Argentina's plan to evade court orders by failing to make required payments to US bondholders is illegal, a judge in New York said.
But US district judge Thomas Griesa stopped short of finding the South American nation in contempt of court.
He called Argentina's actions toward US bondholders "lawless", but rejected requests by lawyers for US hedge funds to make a contempt finding, saying he wanted everyone to concentrate on an eventual settlement.
"That is the path that should be taken," he said. "In my judgment, it does not add anything to the scales of settlement to make a finding of contempt."
At an August 8 hearing, the Judge had threatened Argentina with contempt, saying the nation's leaders were making "false and misleading" statements as they ignored obligations to pay the hedge funds.

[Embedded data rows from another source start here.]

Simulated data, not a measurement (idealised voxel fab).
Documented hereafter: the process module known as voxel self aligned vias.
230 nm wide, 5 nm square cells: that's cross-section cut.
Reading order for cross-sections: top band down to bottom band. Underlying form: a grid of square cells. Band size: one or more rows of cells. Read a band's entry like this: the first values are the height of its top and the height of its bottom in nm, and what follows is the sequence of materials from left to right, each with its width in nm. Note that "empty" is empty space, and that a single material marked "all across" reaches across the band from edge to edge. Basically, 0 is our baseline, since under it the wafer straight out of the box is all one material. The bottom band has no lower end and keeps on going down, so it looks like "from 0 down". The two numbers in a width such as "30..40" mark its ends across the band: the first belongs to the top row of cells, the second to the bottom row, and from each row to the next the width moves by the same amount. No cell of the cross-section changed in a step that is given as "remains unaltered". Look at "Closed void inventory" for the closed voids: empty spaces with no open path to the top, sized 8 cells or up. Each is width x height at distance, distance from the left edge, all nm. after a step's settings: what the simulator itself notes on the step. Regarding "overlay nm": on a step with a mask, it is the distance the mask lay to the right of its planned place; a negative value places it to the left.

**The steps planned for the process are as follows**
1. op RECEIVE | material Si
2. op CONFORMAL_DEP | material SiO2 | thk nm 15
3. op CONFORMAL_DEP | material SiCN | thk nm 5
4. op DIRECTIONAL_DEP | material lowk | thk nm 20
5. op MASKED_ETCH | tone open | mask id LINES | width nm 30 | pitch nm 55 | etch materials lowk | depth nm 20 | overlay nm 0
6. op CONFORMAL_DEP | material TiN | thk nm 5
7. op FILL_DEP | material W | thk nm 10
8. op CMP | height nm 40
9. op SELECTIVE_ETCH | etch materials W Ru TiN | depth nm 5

Since then, Argentina's public statements have grown more defiant.
President Cristina Fernandez this week announced plans to make interest payments to other bondholders through her nation's central bank, rather than US banks that are subject to Judge Griesa's orders.
"It is illegal, and the court directs that it cannot be carried out," the Judge said.
Last night Ms Fernandez's office accused the judge of being contemptuous of Argentina's sovereignty in his attack on the president's plan to have her country's politicians adopt legislation setting up the alternate repayment system.
She h as repeatedly decried the judge's ruling that Argentina must repay US hedge funds that hold some of the Argentine bonds that were defaulted on after the country' 2001 economic collapse.
The funds led by New York billionaire Paul Singer's NML Capital bought the bonds on the cheap after the default and are now demanding payment.
Argentina's leaders call the funds "vultures" because they refused to participate in swaps in 2005 and 2010 in which over 90% of Argentina's bondholders agreed to accept lesser-valued bonds.
"Far from delivering justice and bringing equal conditions among the parties, the judge only looks to favour the vulture funds," Argentina's statement said.
Argentina lawyer Jonathan Blackman has told the judge the country is left with few options because any deal it reaches with US bondholders owed about 1.5 billion US dollars (£900 million) would obligate it to pay over 20 billion US dollars (£12 billion) to other bondholders.
Lawyer Robert Cohen on behalf of the US bondholders said a finding of contempt would send a stern message to senior Argentine officials as well as to any financial institutions that might want to help Argentina avoid its obligations to US bondholders.